In your view, is it feasible to add this feature via a custom plugin to the Discourse instance that D&D is running on? For example, search results for “AN 1.1” could be filtered before displaying them so that “AN 1.10” and so on are discarded.

Discourse search is based on PostgreSQL full text search, and I see no way to hack that deeply into the core.

Full text search is very good at finding, well, full text, but not so much at finding arbitrary substrings.

Examine the different results using this /mn1/ and this “/mn1/” search string.

The first one finds many more approximate hits (e.g. /mn1 in /mn147/) than the second one, which finds exact strings only. This would be the ideal solution, if the linkified sutta ID string was actually part of the cooked post (which would also require a custom plugin, because the built-in linkify functionality doesn’t allow for regex substitution).

But the main problem with the plugin is that any change to the regex rules requires rebake of all posts (which is very resource intensive and time consuming), as well as a forum rebuild on any plugin code change.

As a partial workaround, the SC search link to the forum could be changed to search for the /search?q=%22%2Fmn1%2F%22 instead of the /search?q=%22mn1%20%22 until we figure out a better way.

Actually, I’m not sure this would be an improvement, because it seems that there are many more sutta id reference strings than direct links in the posts (but there is also an issue of finding MN1 vs finding MN 1—which is found by neither existing or proposed search string).

Could we do it without cooking or re-cooking any of the posts?

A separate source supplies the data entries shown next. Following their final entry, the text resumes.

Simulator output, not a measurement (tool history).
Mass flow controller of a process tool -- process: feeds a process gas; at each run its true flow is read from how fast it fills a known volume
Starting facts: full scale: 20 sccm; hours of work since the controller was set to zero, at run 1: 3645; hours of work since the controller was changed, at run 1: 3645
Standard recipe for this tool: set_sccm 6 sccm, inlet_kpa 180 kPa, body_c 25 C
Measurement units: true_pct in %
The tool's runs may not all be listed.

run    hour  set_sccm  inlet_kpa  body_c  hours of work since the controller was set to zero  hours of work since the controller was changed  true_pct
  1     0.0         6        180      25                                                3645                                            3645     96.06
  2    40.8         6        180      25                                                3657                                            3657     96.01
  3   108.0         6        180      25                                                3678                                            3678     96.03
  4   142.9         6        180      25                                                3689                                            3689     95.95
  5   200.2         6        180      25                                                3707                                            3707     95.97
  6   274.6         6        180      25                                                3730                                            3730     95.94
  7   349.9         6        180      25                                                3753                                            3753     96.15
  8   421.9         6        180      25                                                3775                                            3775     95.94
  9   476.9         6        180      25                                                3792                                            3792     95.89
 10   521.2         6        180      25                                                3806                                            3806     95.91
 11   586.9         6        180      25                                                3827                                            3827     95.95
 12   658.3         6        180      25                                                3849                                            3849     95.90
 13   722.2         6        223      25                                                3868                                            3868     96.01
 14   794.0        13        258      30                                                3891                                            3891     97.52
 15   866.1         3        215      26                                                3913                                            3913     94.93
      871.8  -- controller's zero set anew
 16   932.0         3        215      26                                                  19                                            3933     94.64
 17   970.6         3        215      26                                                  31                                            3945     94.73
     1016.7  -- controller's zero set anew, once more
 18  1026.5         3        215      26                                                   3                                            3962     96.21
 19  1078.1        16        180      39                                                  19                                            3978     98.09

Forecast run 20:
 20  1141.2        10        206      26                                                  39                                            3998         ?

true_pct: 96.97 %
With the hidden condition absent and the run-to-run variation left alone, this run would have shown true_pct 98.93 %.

Currently, we are querying the PostgreSQL database for only one search phrase, e.g., "MN1 ". Instead, I am thinking that we could query the database for ‘either "MN1" or "MN 1".’ This seems doable with PostgreSQL’s @@ operator. With this alternative query:

  1. The results would contain citations to both MN 1 and MN1. This would resolve the spacing issue between “MN” and “1.”
  2. We would have a false positive issue because unlike the search phrase "MN1 ", the phrase "MN1" accepts punctuation after the citation as in MN1., but it also accepts citations to different suttas like MN10. However, this issue could be resolved by filtering the results for “true” citations to the sutta by matching the post against a case-insensitive regular expression.
    • This filtering could be done in Ruby in a plugin (maybe?), or in the PostgreSQL query (probably more efficient, e.g., with a CTE?).
    • The regular expression could be \bmn *1\b if PCRE or (^|[^a-z])mn *1([^0-9]|$) if Postgres.

What do you think about this approach?